No Mountain High Enough
As the Islamic State swept through northern Syria and Iraq, the Yazidi were among the hardest hit by their intolerance and ideas of religious purity. This family’s story is indicative of the hardships the Yazidis went through as they fled for their lives.
This story was originally published on Medium for UNICEF.
On the mountain in Zakho
“Do you want to hear how we came here? Would that be of interest to you?”
I’m sitting on the floor of Elias’s house at the top of a hill on the outskirts of the town of Zakho which sits next to the Syrian/Turkish/Iraqi border.
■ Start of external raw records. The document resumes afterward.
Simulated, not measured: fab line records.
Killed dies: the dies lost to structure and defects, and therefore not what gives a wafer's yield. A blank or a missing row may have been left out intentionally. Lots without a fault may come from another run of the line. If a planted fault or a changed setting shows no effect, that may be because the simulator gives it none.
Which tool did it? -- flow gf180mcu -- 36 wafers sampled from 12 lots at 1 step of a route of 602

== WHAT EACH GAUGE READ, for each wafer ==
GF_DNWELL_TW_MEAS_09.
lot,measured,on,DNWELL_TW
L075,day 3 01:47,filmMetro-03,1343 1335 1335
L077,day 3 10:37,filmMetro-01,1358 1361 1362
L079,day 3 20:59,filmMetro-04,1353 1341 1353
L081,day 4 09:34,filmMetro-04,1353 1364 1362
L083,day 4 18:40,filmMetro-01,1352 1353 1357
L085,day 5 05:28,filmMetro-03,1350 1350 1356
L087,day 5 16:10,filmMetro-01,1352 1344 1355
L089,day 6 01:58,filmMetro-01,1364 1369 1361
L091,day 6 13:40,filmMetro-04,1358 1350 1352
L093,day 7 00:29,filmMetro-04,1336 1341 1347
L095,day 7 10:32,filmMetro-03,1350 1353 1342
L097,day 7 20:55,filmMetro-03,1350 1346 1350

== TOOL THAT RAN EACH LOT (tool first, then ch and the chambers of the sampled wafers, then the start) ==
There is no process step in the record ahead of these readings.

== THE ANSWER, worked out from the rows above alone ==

For most of my visit, the only light is the sunlight filtering through cracks in the wall and ceiling. It’s dark and very quiet, filled only with Elias’s voice, and the rustles and murmurs of his wife, fifteen children, ten grandchildren and assorted in-laws. My camera captures the blurs of constantly moving people in the semi-darkness. This is a family that is accustomed to being on the move.
“We’re from Wardiya. It’s by Sinjar mountain. We’re Yazidi. Have you heard of Yazidis?”
Arrival of ISIL
“We never had problems with our neighbors before. We ate the same food. We shared the area. But when ISIL came and said Kurdish speakers (like us) were infidels, they turned on us.”
“Then, when we heard ISIL was getting close, we left our homes in Wardiya and fled toward the mountain. All the other roads were blocked. We stayed the night in a valley and then left on foot towards Sinjar again the next morning. The whole family was captured and brought back to the valley.
“ISIL left to go take Sinjar. There were the bombardments — we could hear them going ‘boom, boom, boom.’”
He pauses for effect between each ‘boom’.
“So we were able to escape. As we were running, ISIL came and tried to capture us again. They took four of my nephews and two of my wives. We still don’t know what happened to them.”
At this point, Elias’s story-teller hands go still and his voice silent. His one remaining wife, Miriam, picks up the tale.
With hands full of life and death
“I was seven months pregnant at the time and we were running for our lives through the night. As if pregnancy wasn’t hard enough. We lost two of the children when we were fleeing. An 8 year old boy and a 4 year old girl. They got separated from us while we were running.”
She shows us her daughter and son’s identity cards, and two innocent faces look up at me. For this family, these small cards are the only tangible reminder they have of their children.
Miriam continues. “Four days after we escaped the second time, we looped back around to find our lost children. We found their bodies on the side of the road. That’s when we knew we had to leave altogether.”
A heavy load
15 year old Adnan (center), one of Elias’s sons, continues in broken English. “I was only 12 then. But I had one child on my back, and was holding two more by the hand — one on each side. It was very hard.”
One who walks free
One of Elias’s daughters-in-law bakes bread for the family out front of the house they share near Zakho. She escaped Wardiya with the rest of Elias’s family. Two of Elias’s wives were captured and their whereabouts remain unknown.
The so-called Islamic State was documented regularly carrying out the worst forms of gender-based violence, selling women and girls into slavery, kidnapping, carrying out sex trafficking, performing underaged marriages and more. Yazidi women were a particularly hard-hit target of this predatory behavior.
A hazy future
The recent past and relative geographic isolation of Yazidis means child protection concerns remain paramount for children inside the Yazidi community and for those who continue to be held by ISIL.
Though Wardiya has been retaken, Elias is not optimistic about returning.
“I don’t think people my age will be able to live peacefully with our neighbors again in the same way. We know what each person has done to us. We knew them our whole lives! But the young kids who don’t remember might be able to overcome the past.”
Children of conflict, children of hope
While their childhoods have largely been defined by persecution, these children offer the prospect of a future that starts to move beyond sectarian conflict. With an extremely complex geo-political situation and generational trauma, the road to peace will be a fraught and difficult one.